This may be the most powerful most frustrating 3D application ever created.”

In my quest to find a 3D app on the iPad, to use to make Creatures, I discovered one that I already had, “Sketch 3D”. So I fired it up and tried to build something with it. For some reason, probably some combination of locked in the house and orneriness, I stuck with it long enough to accomplish something.

The good news is that I was able to make a very complex 3d shape, export it to a .obj file, and import it into Codea. The bad news is that this program has no actual documentation other than tiny pop-up help items for each of its over seventy(!) side menu items.

Here are pics of the weird object I made, and one including the interface and a typical help item:

Here’s what it looks like in Codea. I may have colored it red, although I thought I had set it to white. Or the sun might be red for all I know. You can’t tell from the picture but it looks to me as if all the geometry is there.

I’d have to do lots more to be sure whether Sketch 3D can do the job, and certainly I have to learn how to get things colored right. But if it can export the geometry, and it appears that it can, it might be useful.
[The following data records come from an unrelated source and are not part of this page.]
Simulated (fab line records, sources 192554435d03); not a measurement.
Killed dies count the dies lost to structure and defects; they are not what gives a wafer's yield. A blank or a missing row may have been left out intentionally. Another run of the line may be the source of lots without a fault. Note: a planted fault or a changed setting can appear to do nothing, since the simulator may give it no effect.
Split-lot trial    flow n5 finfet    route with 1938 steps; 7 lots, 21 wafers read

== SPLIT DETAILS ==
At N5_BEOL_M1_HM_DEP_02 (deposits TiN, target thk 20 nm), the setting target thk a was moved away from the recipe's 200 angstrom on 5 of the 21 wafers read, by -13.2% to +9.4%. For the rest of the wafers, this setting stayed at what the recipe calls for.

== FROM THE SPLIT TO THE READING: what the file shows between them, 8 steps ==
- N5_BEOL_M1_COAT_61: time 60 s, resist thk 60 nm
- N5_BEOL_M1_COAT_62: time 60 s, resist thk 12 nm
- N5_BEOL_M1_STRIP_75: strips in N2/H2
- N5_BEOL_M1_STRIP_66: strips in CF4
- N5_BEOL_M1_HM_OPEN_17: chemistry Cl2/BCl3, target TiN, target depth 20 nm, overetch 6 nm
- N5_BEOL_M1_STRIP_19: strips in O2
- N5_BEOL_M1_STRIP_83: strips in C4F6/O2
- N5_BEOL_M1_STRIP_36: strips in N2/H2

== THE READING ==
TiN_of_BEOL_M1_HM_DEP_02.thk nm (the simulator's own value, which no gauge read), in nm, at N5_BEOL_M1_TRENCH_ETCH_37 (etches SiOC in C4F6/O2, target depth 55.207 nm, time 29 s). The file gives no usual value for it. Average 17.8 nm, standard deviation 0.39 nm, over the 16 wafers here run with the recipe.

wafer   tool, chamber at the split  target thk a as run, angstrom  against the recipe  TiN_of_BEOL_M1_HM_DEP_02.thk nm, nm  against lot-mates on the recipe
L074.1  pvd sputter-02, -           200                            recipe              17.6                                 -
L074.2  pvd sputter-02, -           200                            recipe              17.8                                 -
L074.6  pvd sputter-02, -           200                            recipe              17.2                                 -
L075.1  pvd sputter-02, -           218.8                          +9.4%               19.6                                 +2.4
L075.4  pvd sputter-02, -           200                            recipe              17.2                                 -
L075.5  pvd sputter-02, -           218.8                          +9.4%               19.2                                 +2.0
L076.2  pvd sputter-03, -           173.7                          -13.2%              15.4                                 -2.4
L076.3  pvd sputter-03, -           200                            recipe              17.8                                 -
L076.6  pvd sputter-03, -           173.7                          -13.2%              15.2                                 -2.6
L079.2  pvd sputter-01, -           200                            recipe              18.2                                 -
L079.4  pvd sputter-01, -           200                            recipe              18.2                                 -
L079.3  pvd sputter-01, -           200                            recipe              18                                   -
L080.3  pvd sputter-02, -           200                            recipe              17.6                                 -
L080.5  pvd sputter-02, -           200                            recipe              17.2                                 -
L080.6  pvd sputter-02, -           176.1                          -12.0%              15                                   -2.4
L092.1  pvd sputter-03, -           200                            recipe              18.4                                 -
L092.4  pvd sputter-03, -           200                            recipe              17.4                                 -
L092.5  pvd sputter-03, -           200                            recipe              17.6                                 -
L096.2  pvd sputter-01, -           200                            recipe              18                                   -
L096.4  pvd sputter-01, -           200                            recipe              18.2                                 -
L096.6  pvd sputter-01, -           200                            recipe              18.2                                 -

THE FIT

On the bright side, Sketch 3D seems to have everything, including features I don’t even recognize, and I’ve used Blender, so you’d think I’d have at least heard of most any feature in the universe. I’m not sure about its ability to texture things. What one does in 3D, in case you don’t know, is partition one’s object into sections typically called “materials”, and then one assigns a texture to each material. There are complicated things you can do to map the texture to the material so that it looks right. I’m not sure whether Sketch 3D offers this capability or not: I didn’t notice it going by when I scanned the 70+ menu items.

Right now, I have to say that Sketch 3D is a contender for the tool I’ll use, at least sometimes, because it can do all the extrusions and warping one might like to have. That said, if I needed a lot of that, I might be more inclined just to bite the bullet and use Blender on my iMac. Any reasonable professional iPad app developer would have a Mac, because you can’t develop iPad apps without xCode, so you’re locked in on using a Mac for that.

We’ll see how much 3D content I create, but it’ll probably be very little, just enough to get a sense of the problem and solutions.

Is this a spike?

Besides having fun while we’re under lock-down, what might the point of all this be? Well, if I were part of a team setting out to build an iPad game based on Codea, I’d be interested in getting a sense of whether it was possible, and how hard it was going to be. I might even be trying to estimate how long it would take, how much it might cost, what we’d need, how many people we could use, and so on. So in a real world situation, I might well be doing much as we’re doing here now, building up a sense of the problem so as to have a bit of a look at the future.

But really, this is all about fun and observing how we approach problems, and get out of the trouble we get in.

I hope both of you who read these are enjoying them.

I’ll stop here and publish this, and do a new one on whatever program I try next. Stay safe!